Elasticsearch

Elasticsearch is a search server. Documents (key-values) get stored, configurable queries come in, Elasticsearch scores these documents, and returns the most relevant hits.

Installation

You can download the Elasticsearch code and run elasticsearch directly from this folder. This makes it easy to upgrade or test new versions as needed. Optionally you can install Elasticsearch using your preferred system package manager.

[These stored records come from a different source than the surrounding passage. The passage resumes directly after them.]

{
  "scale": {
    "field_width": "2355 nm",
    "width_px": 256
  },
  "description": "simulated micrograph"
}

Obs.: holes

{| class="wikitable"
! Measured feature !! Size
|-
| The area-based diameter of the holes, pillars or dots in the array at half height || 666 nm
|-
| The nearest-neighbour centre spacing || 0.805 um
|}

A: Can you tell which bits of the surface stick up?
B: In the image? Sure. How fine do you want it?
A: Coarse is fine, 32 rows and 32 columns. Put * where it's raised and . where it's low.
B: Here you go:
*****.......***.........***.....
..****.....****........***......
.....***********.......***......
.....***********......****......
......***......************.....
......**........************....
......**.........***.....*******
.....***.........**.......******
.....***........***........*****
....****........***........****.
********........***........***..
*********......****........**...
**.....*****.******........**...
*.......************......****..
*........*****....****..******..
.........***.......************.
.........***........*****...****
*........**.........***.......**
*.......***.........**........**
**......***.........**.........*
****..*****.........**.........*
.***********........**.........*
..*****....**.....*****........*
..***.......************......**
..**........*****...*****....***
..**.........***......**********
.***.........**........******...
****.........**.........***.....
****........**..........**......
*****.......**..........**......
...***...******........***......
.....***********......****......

We are currently using Elasticsearch version 1.6.2. You can install by doing the following:

curl -O https://download.elasticsearch.org/elasticsearch/elasticsearch/elasticsearch-1.6.2.tar.gz
tar -xvzf elasticsearch-1.6.2.tar.gz
cd elasticsearch-1.6.2

For running Marketplace you must install the ICU Analysis Plugin:

./bin/plugin -install elasticsearch/elasticsearch-analysis-icu/2.6.0

For more about the ICU plugin, see the ICU Github Page.

Settings

cluster.name: wooyeah

# Don't try to cluster with other machines during local development.
# Remove the following 3 lines to enable default clustering.
network.host: localhost
discovery.zen.ping.multicast.enabled: false
discovery.zen.ping.unicast.hosts: ["localhost"]

script.disable_dynamic: false

path:
  logs: /usr/local/var/log
  data: /usr/local/var/data

We use a custom analyzer for indexing add-on names since they’re a little different from normal text.

To get the same results as our servers, configure Elasticsearch by copying the scripts/elasticsearch/elasticsearch.yml (available in the scripts/elasticsearch/ folder of your install) to your system.

For example, copy it to the local directory so it’s nearby when you launch Elasticsearch:

cp /path/to/zamboni/scripts/elasticsearch/elasticsearch.yml .

If you don’t do this your results will be slightly different, but you probably won’t notice.

Launching and Setting Up

Launch the Elasticsearch service:

./bin/elasticsearch -Des.config=elasticsearch.yml

Zamboni has commands that sets up mappings and indexes for you. Setting up the mappings is analagous to defining the structure of a table, indexing is analagous to storing rows.

It is worth noting that the index is maintained incrementally through post_save and post_delete hooks.

Use this to create the apps index and index apps:

./manage.py reindex --index=apps

Or you could use the makefile target (using the settings_local.py file):

make reindex

If you need to use another settings file and add arguments:

make SETTINGS=settings_other ARGS='--force' reindex

Querying Elasticsearch in Django

We use Elasticsearch DSL, a Python library that gives us a search API to elasticsearch.

On Marketplace, apps use mkt/webapps/indexers:WebappIndexer as its interface to Elasticsearch:

query_results = WebappIndexer.search().query(...).filter(...).execute()

Testing with Elasticsearch

All test cases using Elasticsearch should inherit from mkt.site.tests.ESTestCase. All such tests will be skipped by the test runner unless:

RUN_ES_TESTS = True

This is done as a performance optimization to keep the run time of the test suite down, unless necessary.

Troubleshooting

I got a CircularReference error on .search() - check that a whole object is not being passed into the filters, but rather just a field’s value.

I indexed something into Elasticsearch, but my query returns nothing - check whether the query contains upper-case letters or hyphens. If so, try lowercasing your query filter. For hyphens, set the field’s mapping to not be analyzed:

'my_field': {'type': 'string', 'index': 'not_analyzed'}